Learn R Programming

lessR (version 2.4.2)

BoxPlot: Boxplot

Description

Abbreviation: bx

Uses the standard R boxplot function, boxplot to display a boxplot in color. Also display the relevant statistics such as the hinges, median and IQR.

If the provided object for which to calculate the box plot is a data frame, then a box plot is calculated for each numeric variable in the data frame and the results written to a pdf file in the current working directory. The name of this file and its path are specified in the output.

Usage

BoxPlot(x=NULL, dframe=mydata, n.cat=getOption("n.cat"), text.out=TRUE, ...)

## S3 method for class 'data.frame': bx(x, n.cat, text.out, \ldots)

## S3 method for class 'default': bx(x, col.box=NULL, col.pts=NULL, col.bg=NULL, col.grid=NULL, colors=c("blue", "gray", "rose", "green", "gold", "red"), cex.axis=.85, col.axis="gray30", col.ticks="gray30", horiz=TRUE, dotplot=FALSE, xlab=NULL, main=NULL, digits.d=NULL, text.out=TRUE, pdf.file=NULL, pdf.width=5, pdf.height=5, ...)

bx(...)

Arguments

x
Variable for which to construct the histogram. Can be a data frame. If not specified with dframe, that is, no variable specified, then the data frame mydata is assumed.
dframe
Optional data frame that contains the variables of interest, default is mydata.
n.cat
When analyzing all the variables in a data frame, specifies the largest number of unique values of variable of a numeric data type for which the variable will be analyzed as a categorical. Set to 0 to turn off.
col.box
Color of the box.
col.pts
Color of any points that designate outliers. By default this is the same color as the box.
col.bg
Color of the plot background.
col.grid
Color of the grid lines.
colors
Sets the color palette.
cex.axis
Scale magnification factor, which by defaults displays the axis values to be smaller than the axis labels. Provides the functionality of, and can be replaced by, the standard R cex.axis.
col.axis
Color of the font used to label the axis values.
col.ticks
Color of the ticks used to label the axis values.
horiz
Orientation of the boxplot. Set FALSE for vertical.
dotplot
If TRUE, then place a dot plot (i.e., stripchart) over the box plot.
xlab
Label for the value axis, which defaults to the variable's name.
main
Title of graph.
digits.d
Number of decimal digits displayed in the listing of the summary statistics.
text.out
If TRUE, then display text output in console.
pdf.file
Name of the pdf file to which graphics are redirected.
pdf.width
Width of the pdf file in inches.
pdf.height
Height of the pdf file in inches.
...
Other parameter values for graphics as defined processed by boxplot and par, including ylim to set the limits of the value axis,

Details

OVERVIEW Unlike the standard R boxplot function, boxplot, the default here is for a horizontal boxplot. Also, BoxPlot does not currently process in formula mode, so use the standard R boxplot function to process a formula in which a boxplot is displayed for a variable at each level of a second, usually categorical, variable.
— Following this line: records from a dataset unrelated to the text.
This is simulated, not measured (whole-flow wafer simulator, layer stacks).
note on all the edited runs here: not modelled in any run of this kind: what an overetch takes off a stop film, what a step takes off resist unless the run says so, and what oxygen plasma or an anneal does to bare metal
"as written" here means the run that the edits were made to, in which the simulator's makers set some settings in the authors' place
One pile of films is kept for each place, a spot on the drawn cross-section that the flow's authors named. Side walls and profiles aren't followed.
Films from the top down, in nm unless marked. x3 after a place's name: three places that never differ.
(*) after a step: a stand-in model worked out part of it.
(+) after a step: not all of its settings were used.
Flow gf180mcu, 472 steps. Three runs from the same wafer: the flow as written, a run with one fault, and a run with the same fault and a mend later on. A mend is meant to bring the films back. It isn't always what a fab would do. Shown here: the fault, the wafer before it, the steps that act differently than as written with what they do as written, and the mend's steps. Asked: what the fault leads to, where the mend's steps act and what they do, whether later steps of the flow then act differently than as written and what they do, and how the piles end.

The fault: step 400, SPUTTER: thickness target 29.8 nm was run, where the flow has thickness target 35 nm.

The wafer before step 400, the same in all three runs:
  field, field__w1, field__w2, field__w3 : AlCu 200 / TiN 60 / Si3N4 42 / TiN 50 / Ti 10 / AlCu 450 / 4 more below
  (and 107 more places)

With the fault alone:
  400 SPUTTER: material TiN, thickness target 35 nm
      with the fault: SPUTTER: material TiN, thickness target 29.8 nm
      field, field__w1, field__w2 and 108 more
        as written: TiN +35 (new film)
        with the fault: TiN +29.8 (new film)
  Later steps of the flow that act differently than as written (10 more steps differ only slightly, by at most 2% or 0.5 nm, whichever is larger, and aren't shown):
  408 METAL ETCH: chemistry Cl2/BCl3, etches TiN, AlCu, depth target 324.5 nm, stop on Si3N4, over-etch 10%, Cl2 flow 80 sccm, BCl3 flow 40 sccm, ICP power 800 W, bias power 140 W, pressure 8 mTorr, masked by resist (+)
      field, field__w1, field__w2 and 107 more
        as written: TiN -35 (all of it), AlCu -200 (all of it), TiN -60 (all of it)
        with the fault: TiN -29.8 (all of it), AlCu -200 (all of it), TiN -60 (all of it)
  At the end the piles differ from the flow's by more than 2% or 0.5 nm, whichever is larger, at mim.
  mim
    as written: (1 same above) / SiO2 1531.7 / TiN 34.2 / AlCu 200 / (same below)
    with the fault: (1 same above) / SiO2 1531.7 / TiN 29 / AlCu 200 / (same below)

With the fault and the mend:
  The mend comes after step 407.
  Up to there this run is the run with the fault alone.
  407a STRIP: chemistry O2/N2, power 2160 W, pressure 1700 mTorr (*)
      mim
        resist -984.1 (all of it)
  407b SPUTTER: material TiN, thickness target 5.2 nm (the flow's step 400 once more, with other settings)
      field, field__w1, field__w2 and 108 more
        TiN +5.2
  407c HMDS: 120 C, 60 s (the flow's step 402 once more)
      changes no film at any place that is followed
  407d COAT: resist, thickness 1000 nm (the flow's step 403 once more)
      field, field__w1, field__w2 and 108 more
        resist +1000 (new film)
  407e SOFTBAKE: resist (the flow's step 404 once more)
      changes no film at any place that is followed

Other graphic parameters are available to format the display, such as main for the title, and other parameters found in boxplot and par. To minimize white space around the boxplot, re-size the graphics window before or after creating the boxplot. den.

DATA If the variable is in a data frame, the input data frame has the assumed name of mydata. If this data frame is named something different, then specify the name with the dframe option. Regardless of its name, the data frame need not be attached to reference the variable directly by its name, that is, no need to invoke the mydata$name notation.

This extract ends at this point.